The Bonnet – Part 1


At the end of November, 2023, I started the Victorian bonnet my sister was to wear to the Dicken’s Faire that year. The inspiration for this project, for the idea that I could actually construct such a thing from scratch, came from YouTube. I used to think that Twitter would be the demise of human civilization (I don’t anymore, because it’s new owner, ol’ Elon, seems to be destroying Twitter, now “X”, all by himself, with no help from civilization), but that YouTube was a powerful counter measure: chiefly because posters to YouTube must be able to elaborate on a thought for more than 128 characters, and because a regular citizen can be taught to do damn near anything by their fellow citizens on YouTube. That is pretty damned cool.

Several ladies, and one or two fellas, have posted the particulars of hat construction.

And while the loss of community — of social cohesion — embodied in the degradation of brick and mortar retail is a thing worthy to be worried over: where is a person to get millinery wire and buckram but on the internet? These are specialized materials, no longer in common use. Joann’s claims to carry buckram in their online store, but they don’t actually, not historically useful buckram anyway. You have to check out Timely Tresses. They were a tad slow to ship, but it was the Christmas season, and they are doing a thriving business … they will make you a bonnet, but are unable to take custom orders for the time being.

So, Day One, I cut out the circle of buckram that is the back of the bonnet. I snip a length of millinery wire, 16 gauge, join it with hardware provided, and fit to the circle of buckram with a blanket stitch. On day one, I also decided to see what I could make in the way of a video record of the project. 

All right. I may have to reassess my assessment of WP’s software, because that was easy enough. I popped the video into the column box, and it plays. Is there more to want?

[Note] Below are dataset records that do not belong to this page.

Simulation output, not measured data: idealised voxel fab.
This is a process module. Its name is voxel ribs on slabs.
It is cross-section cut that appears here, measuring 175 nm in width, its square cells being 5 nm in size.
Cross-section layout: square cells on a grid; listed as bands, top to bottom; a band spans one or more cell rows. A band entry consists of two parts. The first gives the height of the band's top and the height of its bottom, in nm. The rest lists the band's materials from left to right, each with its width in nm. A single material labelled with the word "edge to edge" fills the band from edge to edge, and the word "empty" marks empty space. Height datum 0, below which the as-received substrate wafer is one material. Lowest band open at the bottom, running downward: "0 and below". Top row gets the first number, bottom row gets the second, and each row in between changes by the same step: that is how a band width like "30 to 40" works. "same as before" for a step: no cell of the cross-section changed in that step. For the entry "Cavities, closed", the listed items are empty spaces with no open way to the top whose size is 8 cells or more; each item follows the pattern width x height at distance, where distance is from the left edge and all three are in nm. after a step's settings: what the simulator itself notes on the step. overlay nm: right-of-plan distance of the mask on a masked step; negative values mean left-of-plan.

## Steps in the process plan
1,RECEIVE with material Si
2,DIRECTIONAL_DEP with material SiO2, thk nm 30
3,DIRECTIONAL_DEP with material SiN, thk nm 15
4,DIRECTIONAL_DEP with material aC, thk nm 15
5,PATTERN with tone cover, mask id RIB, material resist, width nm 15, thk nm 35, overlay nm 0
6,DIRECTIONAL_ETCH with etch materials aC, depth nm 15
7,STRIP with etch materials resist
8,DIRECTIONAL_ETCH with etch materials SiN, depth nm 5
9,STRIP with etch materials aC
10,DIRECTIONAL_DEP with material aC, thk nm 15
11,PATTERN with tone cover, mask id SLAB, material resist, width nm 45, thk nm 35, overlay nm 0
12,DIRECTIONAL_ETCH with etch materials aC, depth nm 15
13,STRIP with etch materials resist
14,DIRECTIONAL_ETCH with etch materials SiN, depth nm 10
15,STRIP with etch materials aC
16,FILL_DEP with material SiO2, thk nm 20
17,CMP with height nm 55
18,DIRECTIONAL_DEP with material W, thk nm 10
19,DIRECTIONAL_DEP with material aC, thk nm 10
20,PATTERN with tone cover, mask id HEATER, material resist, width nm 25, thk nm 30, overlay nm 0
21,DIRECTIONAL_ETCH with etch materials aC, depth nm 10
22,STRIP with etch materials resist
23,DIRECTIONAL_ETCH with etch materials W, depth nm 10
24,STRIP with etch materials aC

Of course there is. The entire video is not in the box. The top and bottom are chopped. Have to find out about that. And why is it looking so blurry? It plays well enough, but I want it to look pretty in the box. I suspect it could even have a cover page of some sort. Back to those tutorial videos I go.

Day One – Wire to the Bonnet Back

But in the meantime, here is the next day’s update, in a box of it’s own, not a column box, and we’ll see how that looks:

Cutting the Bonnet Crown

I know there is a video taking feature on phones … a stabilizer function. I will now go see if my phone has such a thing. I may have to upgrade !! Ah, always to new toy to be had.